FM’s Got Issues… With BATMAN’s Utter Awesomeness

X-men Legacy

Let’s start with some perspective: this was a huge week for comics. Marvel released no less than four relaunched #1 titles, including Brian Michael Bendis’s ALL NEW X-MEN. Image gave us SAGA #7 and WALKING DEAD #104 in the same week. Dark Horse let loose with VICTORIES #4, CREEP #3, and EX SANGUINE #2. Even IDW’s amazing glamatron adventure from planet psychadelic, THE ZAUCER OF ZILK, released its #2 (of 2) issue, and BOOM! Studios continued the awesome and snarky EXTERMINATION with a resounding #6.

This is a lot of material to choose from. And there is a lot of quality writing and art going on, here. On any other week I might focus exclusively on Image and Dark Horse and how they’re clobbering the hell out of the industry with excitement and innovation.

But then I read Scott Snyder and Greg Capullo’s BATMAN #14, and well… everything else fell away in the wake of its utter awesomeness.

That being said, before this occurred, I had the pleasure of reading several of the above comics, which absolutely deserve mention. In EXTERMINATION, Simon Spurrier’s witty dialogue between the “Science-making aristocratic anglobastard in a gas mask” and a brooding guy who looks a lot like Batman is so entirely hilarious and linguistically luscious that the book could be about nothing and I would still be reading it. Similarly, in X-MEN LEGACY #1, also written by Spurrier, it took me at least 10 pages to figure out what was actually going on. But this doesn’t mean I wasn’t entertained. I have a soft spot for weirdness, and I look forward to more.

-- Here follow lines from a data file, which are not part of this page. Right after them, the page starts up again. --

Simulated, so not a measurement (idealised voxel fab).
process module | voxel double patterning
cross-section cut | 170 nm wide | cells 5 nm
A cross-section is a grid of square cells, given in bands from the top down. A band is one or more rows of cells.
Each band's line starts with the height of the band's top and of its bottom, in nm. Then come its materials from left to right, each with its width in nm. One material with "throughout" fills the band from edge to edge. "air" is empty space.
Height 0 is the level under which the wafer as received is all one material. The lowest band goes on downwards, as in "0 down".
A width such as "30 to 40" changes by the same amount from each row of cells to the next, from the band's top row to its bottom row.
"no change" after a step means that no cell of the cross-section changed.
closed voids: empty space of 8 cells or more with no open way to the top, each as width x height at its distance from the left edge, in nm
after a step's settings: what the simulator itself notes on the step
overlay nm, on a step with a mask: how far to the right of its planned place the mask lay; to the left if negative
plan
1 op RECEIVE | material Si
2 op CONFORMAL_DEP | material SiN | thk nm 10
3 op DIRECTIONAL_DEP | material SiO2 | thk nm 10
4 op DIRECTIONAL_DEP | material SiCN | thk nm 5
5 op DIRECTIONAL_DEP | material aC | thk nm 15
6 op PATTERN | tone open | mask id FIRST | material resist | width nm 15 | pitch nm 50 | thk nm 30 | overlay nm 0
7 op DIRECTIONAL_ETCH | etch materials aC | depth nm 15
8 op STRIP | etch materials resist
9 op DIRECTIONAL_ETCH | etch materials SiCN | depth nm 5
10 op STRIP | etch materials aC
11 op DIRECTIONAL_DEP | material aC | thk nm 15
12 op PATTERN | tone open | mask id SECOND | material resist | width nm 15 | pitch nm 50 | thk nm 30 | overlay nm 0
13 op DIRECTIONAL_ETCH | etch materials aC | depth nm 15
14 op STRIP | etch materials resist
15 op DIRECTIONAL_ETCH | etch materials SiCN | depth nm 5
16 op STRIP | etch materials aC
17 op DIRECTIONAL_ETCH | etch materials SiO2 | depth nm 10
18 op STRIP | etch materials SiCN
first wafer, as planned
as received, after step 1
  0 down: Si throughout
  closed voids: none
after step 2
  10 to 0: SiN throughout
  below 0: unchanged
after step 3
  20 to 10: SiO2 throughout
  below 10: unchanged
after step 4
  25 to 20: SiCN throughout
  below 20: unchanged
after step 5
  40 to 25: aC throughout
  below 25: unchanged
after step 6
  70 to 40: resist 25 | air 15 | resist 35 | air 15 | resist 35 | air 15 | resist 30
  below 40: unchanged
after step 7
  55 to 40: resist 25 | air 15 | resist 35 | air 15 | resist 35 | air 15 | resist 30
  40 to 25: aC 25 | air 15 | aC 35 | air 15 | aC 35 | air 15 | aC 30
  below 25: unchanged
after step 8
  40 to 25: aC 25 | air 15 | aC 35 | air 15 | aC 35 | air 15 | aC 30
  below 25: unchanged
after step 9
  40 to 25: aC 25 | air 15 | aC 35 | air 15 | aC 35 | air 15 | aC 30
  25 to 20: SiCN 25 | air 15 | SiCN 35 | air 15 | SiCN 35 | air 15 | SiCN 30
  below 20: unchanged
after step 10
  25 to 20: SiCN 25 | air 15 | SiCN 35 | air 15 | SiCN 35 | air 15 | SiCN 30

Michael Avon Oeming’s THE VICTORIES is my favorite indie book at the moment. The main masked man, Faustus, looks like the Black Rabbit of Inle from WATERSHIP DOWN. He’s crazy and dangerous and alcoholic and awesome, as well as a victim of child abuse: something his nemesis, the Jackal, decides to use as leverage against him in a heartbreaking setup that includes adolescent boys beating the crap out of him and then taking a picture.

The best of the Marvel NOW! #1 issues was undoubtedly THOR #1, by Jason Aaron and Esad Ribic, an issue that spans three time periods and manages to be both epic and empathetic in the way THOR hasn’t been since… well, a long time. Aaron hasn’t tried to water the character down for movie fans or tepid sensibilities—this is a god who drinks his fill of booze and answers plaintive calls, in equal measure. The Thor I loved when I was twelve.

And though it is not rooted in the supernatural, Jay Faerber and Koray Kuranel’s POINT OF IMPACT #2 deserves a mention. It is not the stuff of monsters, but good, hard-boiled detective philangering that would suffer mightly from an attempted color palate, so thank the gods it remains in stark, perfect black and white. It feelts like old pulp. It runs out like prime time television.

But then… BATMAN #14. I’ve been reading Snyder and Capullo’s run since the first issue, admittedly, and I’ve been truly impressed with every new angle and artistic shadow.

But here’s the thing: I don’t care about Batman. I don’t care about Bruce Wayne. I don’t even worship the Christopher Nolan movies. What makes me care is this illustrious, terrifying series that began with the Court of Owls and is now venturing into the well-tread territory of the Joker and his obsession. Except that Snyder makes it all new.

See, if a truly great hero needs a truly great villain, then Batman must be the greatest hero in comics. This is horror seen through a magnifying glass: not messy or blood-spattered, but so closely experienced to make a terrifying amount of sense. You sense the Joker’s sick illogic in a way you wish you didn’t. He has elegance, a way with words, and a love for his adversary as generic monsters can never have. He twirls, bows, calls Batman his “darling”. He all but proclaims his love like some sick stalker in a slasher film. It’s a beautiful issue. A sick paradise.

If every book were this good every week, comics would be bigger than One Direction.